A Morning with El Greco

It's a beautiful crisp clear Fall day in New York and I walked across the Park this morning to a private members preview of the large El Greco show that is to open at the Metropolitan Museum in a few days. I had special reasons. On this day fifteen years ago my father, Joachim Prinz, died. Two days later I would officiate at his funeral and deliver both the easiest and most difficult eulogy of my life. Like most people I have had a small number of best friends, but none better than he. Which brings me to El Greco.

Some people honor their loved ones with trips to the cemetery. I have never been so inclined. I'm not discounting visits to the grave, just saying they don't work for me. Those who really meant something in my life are embodied in how I function, ever present. Boy is that true in his case, so I went to see El Greco.

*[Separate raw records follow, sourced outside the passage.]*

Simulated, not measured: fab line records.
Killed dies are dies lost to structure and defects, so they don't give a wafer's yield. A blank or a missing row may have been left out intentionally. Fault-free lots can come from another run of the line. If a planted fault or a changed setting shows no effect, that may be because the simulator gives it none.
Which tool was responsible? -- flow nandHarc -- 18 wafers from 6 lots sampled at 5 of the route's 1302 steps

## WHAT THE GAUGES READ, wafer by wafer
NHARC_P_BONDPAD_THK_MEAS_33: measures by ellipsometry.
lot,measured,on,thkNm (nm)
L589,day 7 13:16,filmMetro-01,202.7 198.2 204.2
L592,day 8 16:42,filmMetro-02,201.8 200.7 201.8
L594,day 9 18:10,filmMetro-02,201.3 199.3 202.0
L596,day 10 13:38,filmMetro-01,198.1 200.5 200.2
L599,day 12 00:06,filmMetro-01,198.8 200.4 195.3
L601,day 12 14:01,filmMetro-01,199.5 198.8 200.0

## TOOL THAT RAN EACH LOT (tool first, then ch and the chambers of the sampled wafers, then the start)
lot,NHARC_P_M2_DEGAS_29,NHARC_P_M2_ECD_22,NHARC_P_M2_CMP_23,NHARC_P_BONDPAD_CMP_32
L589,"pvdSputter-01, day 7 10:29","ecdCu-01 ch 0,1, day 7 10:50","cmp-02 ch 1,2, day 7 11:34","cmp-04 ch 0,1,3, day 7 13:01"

It was my father who instilled in me a passionate love for art, and it was during a summer we spent together in Europe that I got hooked on El Greco. It was a wonderful and eventful trip beginning on the Island of Ibiza off the Spanish coast on to the mountains of Switzerland and ending with about 12 hours spent in Berlin (my first and only visit to Germany). It was the summer that the Wall was being constructed and a shaken Jewish Community feeling uncertain once again about its future wanted him to preach in their synagogue.

The Spain portion included Madrid and from there that wonderful drive to the old city of Toledo. If you've made it, and are familiar El Greco's powerful painting of the walled city set against an angry sky which echoes your experience, you know how moving the approach can be. I made a similar trip with one of my own sons and had an identical reaction. Once in Toledo, we entered the world of El Greco.  Paintings were everywhere, the best hanging on the walls of the Cathedral's sacristy. Those narrow figures, that unforgettable vivid color, often sparsely used, often contrasting with the grayness of skin. I was astounded and to this day whenever I visit a new museum and encounter an El Greco in its collection, I get excited. I don't have a single favorite painter, but certainly none more favorite than this man from Greece.

I don't know how you remember. My remembrance on this day was, as always, thrilling. I could have experienced a similar connection with Rembrandt, with Van Gogh, with any of the Impressionists, with Matisse or Picasso. Roy Lichtenstein, Chuck Close and their crowd are in my realm, definitely not his but that's what next generations are all about. The point is, the relationship continues and even if you didn't know him, go see El Greco at the Met.  Perhaps not the paintings themselves, but the sheer experience of human creativity, the wonder of it all, is his rich legacy. Share it with me. You won't be sorry.